The Lectionary splits Deborah’s song in two; we’ll get the second half tomorrow. Meanwhile the middle of v.11? The KJV reads:
there shall they rehearse the righteous acts of the LORD,
even the righteous acts toward the inhabitants of his villages in Israel:
In later translations the underlined phrases are replaced by “triumphs” (NRSV), “victories” (CEB), “blessings” and “saving acts” (NJB), or “bounties” (Alter). The challenge the translators are addressing: the Hebrew text is using tsidqot (literally “righteousnesses”) as shorthand for actions motivated by righteousness, with ‘righteousness’ itself often denoting, as someone put it, doing right to those to whom one is obligated. The LORD has made promises to Israel; here the LORD is doing right by Israel, keeping those promises, giving victories.
The KJV helpfully puts words or phrases the translators supply in italics. In this verse their additions limit the “righteous acts” to the LORD. A more straightforward translation might distribute these acts—so NRSV and CEB:
there they repeat the LORD’s victories,
his villagers’ victories in Israel. (CEB)
The LORD’s righteousness is mirrored by the righteousness of those who respond to Deborah and Barak’s muster (with positive and negative examples enumerated in vv.12-18). With Romans still ringing in our ears, we might recall “For in it [the Gospel] the righteousness of God is revealed from [divine] faithfulness to [human] faithfulness” (1:17a, my translation).
And that righteousness, on full display in the remaining two readings.

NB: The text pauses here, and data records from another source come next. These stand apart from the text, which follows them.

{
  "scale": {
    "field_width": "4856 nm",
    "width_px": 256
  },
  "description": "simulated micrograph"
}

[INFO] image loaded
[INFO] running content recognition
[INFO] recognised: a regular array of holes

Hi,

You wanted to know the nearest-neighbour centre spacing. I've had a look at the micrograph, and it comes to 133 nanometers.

Parenthetically, we might title the Matthew reading “The LORD who couldn’t stay on script.” After the carefully scripted angelic appearance, complete with special effects, in which the angel explains What Needs to Come Next, Jesus tosses the script and comes onstage to greet Mary and Mary. Paul nailed it: “And the life that I now live in my body, I live by faith, indeed, by the faithfulness of God’s Son, who loved me and gave himself for me” (Gal. 2:20 CEB).